ClickHouse: Release 22.4 Webinar

ClickHouse
Release 22.4

Release 22.4 Webinar

1. (30 min) What's new in ClickHouse 22.4.

2. (30 min) Q&A.

Release 22.4

April's stable release.

Gaps Filling With Interpolation

ClickHouse already has support for gaps filling in ORDER BY:

SELECT EventDate, count() FROM ... GROUP BY EventDate ORDER BY EventDate ┌──EventDate─┬─count()─┐ │ 2014-03-17 │ 3 │ │ 2014-03-19 │ 6 │ │ 2014-03-21 │ 7 │ │ 2014-03-22 │ 6 │ └────────────┴─────────┘

... ORDER BY EventDate WITH FILL STEP 1 ┌──EventDate─┬─count()─┐ │ 2014-03-17 │ 3 │ │ 2014-03-18 │ 0 │ │ 2014-03-19 │ 6 │ │ 2014-03-20 │ 0 │ │ 2014-03-21 │ 7 │ │ 2014-03-22 │ 6 │ └────────────┴─────────┘

Gaps Filling With Interpolation

ClickHouse already has support for gaps filling in ORDER BY:

ORDER BY x WITH FILL STEP 1

By irregular intervals:

ORDER BY date WITH FILL STEP INTERVAL 1 MONTH

With custom start or end:

ORDER BY x WITH FILL FROM 0 TO 5.51 STEP 0.5

By multiple keys:

ORDER BY x ASC WITH FILL STEP 0.1, y DESC WITH FILL STEP -1

Gaps Filling With Interpolation

New in 22.4: interpolation!

Example: fill gaps with previous value:

SELECT * FROM ( SELECT EventDate, count() AS c FROM test.hits GROUP BY EventDate) ORDER BY EventDate WITH FILL INTERPOLATE (c AS c) ┌──EventDate─┬─c─┐ │ 2014-03-17 │ 3 │ │ 2014-03-18 │ 3 │ │ 2014-03-19 │ 6 │ │ 2014-03-20 │ 6 │ │ 2014-03-21 │ 7 │ │ 2014-03-22 │ 6 │ └────────────┴───┘

Developers: Yakov Olkhovskiy, Nikolai Kochetov.

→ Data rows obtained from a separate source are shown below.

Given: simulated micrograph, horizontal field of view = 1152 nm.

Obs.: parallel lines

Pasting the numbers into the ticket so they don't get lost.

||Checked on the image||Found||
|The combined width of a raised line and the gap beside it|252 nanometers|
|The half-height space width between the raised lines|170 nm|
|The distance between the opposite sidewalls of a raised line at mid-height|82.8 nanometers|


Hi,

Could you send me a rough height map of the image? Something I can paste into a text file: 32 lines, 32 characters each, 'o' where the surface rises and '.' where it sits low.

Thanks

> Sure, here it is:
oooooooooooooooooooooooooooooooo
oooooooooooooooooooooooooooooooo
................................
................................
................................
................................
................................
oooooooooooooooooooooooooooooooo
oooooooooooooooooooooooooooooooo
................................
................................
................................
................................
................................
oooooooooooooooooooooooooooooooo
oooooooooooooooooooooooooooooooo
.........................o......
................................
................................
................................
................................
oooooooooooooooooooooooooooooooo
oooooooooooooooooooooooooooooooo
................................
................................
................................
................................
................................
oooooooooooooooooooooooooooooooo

Gaps Filling With Interpolation

New in 22.4: interpolation!

+ supports arbitrary expressions;

+ supports multiple columns;

− aliases from SELECT cannot be referenced, requires subquery;

− only previous value can be referenced;

Do you need this feature? How you would use this feature?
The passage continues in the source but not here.